It has long been suspected that superannuation funds run for profit sometimes charge excessive fees and try to keep members in high-fee accounts when it is against their best interests. But not many companies put it in writing.
The ABC’s Four Corners program has obtained documentary evidence of a superannuation business doing just that.
“We want to protect our existing … revenue as much as possible,” Mercer, a US-owned multinational that is a big player in superannuation, wrote to senior staff.
“Accordingly we do not intend to advertise the new lower fees to existing members and we don’t want to make it easy for them to [a] find out about the new lower fees and [b] access them.”
Former Mercer employee Ashley Tobin, who worked for the company for 13 years, said it was “an unusually frank admission of Mercer’s priorities”.

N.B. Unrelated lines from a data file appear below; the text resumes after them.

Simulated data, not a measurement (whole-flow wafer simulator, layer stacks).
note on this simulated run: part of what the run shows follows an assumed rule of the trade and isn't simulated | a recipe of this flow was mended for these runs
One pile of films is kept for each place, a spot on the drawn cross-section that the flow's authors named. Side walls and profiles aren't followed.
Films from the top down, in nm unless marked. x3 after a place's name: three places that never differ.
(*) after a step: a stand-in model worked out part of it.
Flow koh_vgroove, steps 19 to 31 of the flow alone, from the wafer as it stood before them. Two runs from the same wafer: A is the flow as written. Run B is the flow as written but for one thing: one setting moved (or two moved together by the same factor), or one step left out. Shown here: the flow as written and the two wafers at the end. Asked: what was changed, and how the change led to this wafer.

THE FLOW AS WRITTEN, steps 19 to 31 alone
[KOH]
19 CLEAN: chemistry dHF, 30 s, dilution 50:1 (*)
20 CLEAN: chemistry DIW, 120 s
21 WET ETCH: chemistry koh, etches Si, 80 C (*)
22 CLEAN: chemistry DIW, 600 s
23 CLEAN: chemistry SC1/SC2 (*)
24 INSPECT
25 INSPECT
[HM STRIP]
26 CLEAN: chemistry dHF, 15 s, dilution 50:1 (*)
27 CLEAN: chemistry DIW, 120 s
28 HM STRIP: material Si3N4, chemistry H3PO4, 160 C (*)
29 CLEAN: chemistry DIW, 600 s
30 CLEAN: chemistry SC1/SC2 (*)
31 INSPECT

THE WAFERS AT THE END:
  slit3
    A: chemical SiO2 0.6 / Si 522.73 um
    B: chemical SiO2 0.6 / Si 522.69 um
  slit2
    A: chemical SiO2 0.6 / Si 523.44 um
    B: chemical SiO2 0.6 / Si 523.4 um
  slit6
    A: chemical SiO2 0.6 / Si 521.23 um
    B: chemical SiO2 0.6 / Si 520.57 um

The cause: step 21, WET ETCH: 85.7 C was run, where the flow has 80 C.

“Mercer is there to make money. Members’ interests came a long way second, a long way second,” he said.
The instruction to hide the lower fees available was issued while Mercer was making changes to its Allocated Pension Division.
In the face of increased competition, and legislative reforms designed to cut costs for superannuation fund members, Mercer introduced lower fees for new members joining this division in early 2014.
It closed the existing scheme but decided wherever possible to keep existing members in the “old category” on a plan that charged significantly higher fees.
Mercer acknowledged in an email to senior staff that its decision to hide the new lower fees from existing members raised “some delicate trustee fiduciary issues”.
Members who had “a Mercer adviser who is acting in the member’s best interests” would probably swap to the new lower fee arrangement – in effect, conceding that the best interests of members stuck on the old fee arrangement were being undermined.
But Mercer said: “It is much less costly for the business than advising all of the existing members and having most of them apply to have their fees reduced.”
Trustees of superannuation funds have an overarching duty to members of the fund and, where there is a conflict of interest, should always put the members’ best interests first.
When shown the Mercer document by Four Corners, prominent investment banker Mark Carnegie said: “I’m outraged.”
“Day one of trust law, you shouldn’t let your duty and your interests conflict.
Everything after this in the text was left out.